Although George Lucas conceived Willow as he worked on his first Star Wars film in the mid-1970s, it was well over a decade later before his fantasy film hit the cinema screens. It begins as an extraordinarily brazen mash-up of biblical atrocity and fairy tale as a wicked Queen is killing babies to ensure a prophecy about a child with a particular birthmark being her downfall cannot come to pass. One baby eludes her, drifting on a bed of reeds down the river into a community of dwarves. Here we meet Willow Ufgood, would-be sorceror’s apprentice, but lacking the finesse.

Willow is his own worst enemy, not trusting himself, but perhaps a mission to deliver the baby safely to its own people will instil an inner confidence. This journey is fraught, though, as the Queen’s forces still search for the infant.

Given the choices available to Marvel in the late 1980s, the assignment of the art to Bob Hall may seem misplaced, but he rises to the occasion. Always strong in delivering plain layouts that tell the story, he adds a decorative quality to his cast, conveying the comedy drama very well and supplying the occasional page that’s very nice indeed. The inking from Romeo Tanghal doesn’t hurt. Either cast likenesses weren’t on the agenda, though, or that particular string isn’t on Hall’s bow, but the cast he creates are fine for the circumstances.

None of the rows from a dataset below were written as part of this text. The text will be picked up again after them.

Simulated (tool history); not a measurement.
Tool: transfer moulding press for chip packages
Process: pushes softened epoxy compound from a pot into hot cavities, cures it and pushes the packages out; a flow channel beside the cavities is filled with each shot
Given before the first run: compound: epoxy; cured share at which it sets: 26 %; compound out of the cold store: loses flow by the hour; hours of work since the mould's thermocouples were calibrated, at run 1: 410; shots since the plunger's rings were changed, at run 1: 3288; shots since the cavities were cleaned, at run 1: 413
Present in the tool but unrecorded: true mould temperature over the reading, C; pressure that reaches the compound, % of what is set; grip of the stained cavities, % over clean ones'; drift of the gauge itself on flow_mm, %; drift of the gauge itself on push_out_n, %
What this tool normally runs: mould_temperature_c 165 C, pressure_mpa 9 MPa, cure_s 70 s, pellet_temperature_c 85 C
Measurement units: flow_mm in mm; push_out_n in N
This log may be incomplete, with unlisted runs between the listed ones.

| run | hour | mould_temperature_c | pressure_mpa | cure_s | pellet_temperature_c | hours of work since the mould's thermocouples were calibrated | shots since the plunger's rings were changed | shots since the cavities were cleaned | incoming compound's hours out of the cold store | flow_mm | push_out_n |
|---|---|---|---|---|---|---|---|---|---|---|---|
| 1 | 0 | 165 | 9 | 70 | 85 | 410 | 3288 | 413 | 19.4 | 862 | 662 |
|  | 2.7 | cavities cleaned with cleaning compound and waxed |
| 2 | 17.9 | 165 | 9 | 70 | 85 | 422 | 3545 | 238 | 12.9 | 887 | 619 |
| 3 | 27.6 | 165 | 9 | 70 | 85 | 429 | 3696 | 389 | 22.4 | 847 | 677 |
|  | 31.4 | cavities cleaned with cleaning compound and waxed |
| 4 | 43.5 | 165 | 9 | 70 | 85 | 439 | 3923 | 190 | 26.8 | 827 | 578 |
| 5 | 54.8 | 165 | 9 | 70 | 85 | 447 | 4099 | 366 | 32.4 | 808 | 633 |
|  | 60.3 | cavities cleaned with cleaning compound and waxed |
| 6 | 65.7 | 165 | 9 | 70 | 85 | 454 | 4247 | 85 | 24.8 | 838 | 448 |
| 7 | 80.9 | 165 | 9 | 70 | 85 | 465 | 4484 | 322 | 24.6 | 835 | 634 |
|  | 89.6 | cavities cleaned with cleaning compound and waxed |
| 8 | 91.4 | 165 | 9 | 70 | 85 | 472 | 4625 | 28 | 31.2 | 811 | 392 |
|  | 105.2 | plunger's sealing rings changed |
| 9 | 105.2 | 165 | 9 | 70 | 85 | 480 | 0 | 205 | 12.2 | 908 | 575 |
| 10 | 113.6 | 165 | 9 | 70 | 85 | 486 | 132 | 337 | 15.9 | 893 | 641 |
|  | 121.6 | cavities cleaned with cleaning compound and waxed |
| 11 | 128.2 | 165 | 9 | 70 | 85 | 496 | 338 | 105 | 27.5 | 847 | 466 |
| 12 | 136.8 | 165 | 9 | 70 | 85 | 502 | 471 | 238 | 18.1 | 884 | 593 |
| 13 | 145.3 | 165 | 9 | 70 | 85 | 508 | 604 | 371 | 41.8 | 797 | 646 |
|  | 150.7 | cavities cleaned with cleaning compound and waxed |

The script is more problematical, as Jo Duffy has to stick closely to the film’s plot, and at every turn there’s less originality. We have references to Jack and the Beanstalk, Gulliver’s Travels, and the myth of Circe, while the remainder is standard material. The plot meanders, and while, ironically, the book now presents the special effects elements better than what was at the time the state of the art technology of Lucas’ studio, there’s a continual sense of padding.

In terms of film, The Princess Bride covers much the same territory with far greater wit and charm.